The opinion of the court was delivered by: Reagan, District Judge
Before this Court is Defendant Mario Grimes' motion in limine seeking to preclude the government from impeaching Grimes with evidence of his prior convictions (Doc. 47). Grimes has one prior juvenile adjudication and three prior felony convictions.
As to Grimes' prior juvenile adjudication, FEDERAL RULE OF EVIDENCE 609(d) precludes impeachment of an accused through evidence of juvenile adjudications. Accordingly, the Court GRANTS Grimes' motion to the extent it asks this Court to preclude the government from impeaching Grimes by evidence of that adjudication.
As to Grimes' remaining convictions, the analysis is relatively more complex. Grimes has the following felony convictions: (1) a 2001 conviction for Tampering First Degree, (2) a 2001 conviction for Possession of a Defaced Firearm, and (3) a 2002 conviction for Felon in Possession of a Handgun, the offense on which he was incarcerated when the charged offenses occurred.

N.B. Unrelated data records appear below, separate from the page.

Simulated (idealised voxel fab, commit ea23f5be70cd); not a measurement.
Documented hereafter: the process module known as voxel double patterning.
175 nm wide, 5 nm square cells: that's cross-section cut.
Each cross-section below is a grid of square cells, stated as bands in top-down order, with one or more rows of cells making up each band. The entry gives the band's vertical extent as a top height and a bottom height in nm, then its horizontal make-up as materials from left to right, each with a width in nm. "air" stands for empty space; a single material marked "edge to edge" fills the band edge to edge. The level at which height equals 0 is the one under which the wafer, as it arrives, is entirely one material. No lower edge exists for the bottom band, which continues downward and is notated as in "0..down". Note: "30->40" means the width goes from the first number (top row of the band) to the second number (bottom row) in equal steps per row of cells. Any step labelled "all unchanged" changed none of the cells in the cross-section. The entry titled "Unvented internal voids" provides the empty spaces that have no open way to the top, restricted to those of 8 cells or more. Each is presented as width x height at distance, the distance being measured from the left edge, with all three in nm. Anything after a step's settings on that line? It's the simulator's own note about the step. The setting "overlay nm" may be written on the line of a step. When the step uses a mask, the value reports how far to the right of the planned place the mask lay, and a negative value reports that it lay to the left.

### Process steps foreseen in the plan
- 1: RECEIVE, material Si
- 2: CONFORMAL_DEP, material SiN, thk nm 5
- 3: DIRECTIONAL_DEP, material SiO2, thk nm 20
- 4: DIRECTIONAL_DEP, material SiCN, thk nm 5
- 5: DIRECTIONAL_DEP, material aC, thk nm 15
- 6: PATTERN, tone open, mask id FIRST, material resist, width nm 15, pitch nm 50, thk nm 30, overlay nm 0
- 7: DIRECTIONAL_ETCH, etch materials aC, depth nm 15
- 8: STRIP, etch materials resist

Pursuant to FEDERAL RULE OF EVIDENCE 609(b), prior crimes are only admissible for impeachment purposes if no more than ten years have elapsed from the date of conviction or the date of release from confinement.In this matter, all three of Grimes' prior convictions fall within this ten-year period.Accordingly, evidence of these crimes should be allowed for impeachment purposes if this Court finds that the convictions meet the balancing test provided in RULE 609(a).
FEDERAL RULE OF EVIDENCE 609(a) provides that, "[f]or the purpose of attacking the credibility of a witness, ... evidence that an accused has been convicted of such a crime [i.e. one punishable by more than a year's imprisonment] shall be admitted if the court determines that the probative value of admitting this evidence outweighs its prejudicial effect to the accused."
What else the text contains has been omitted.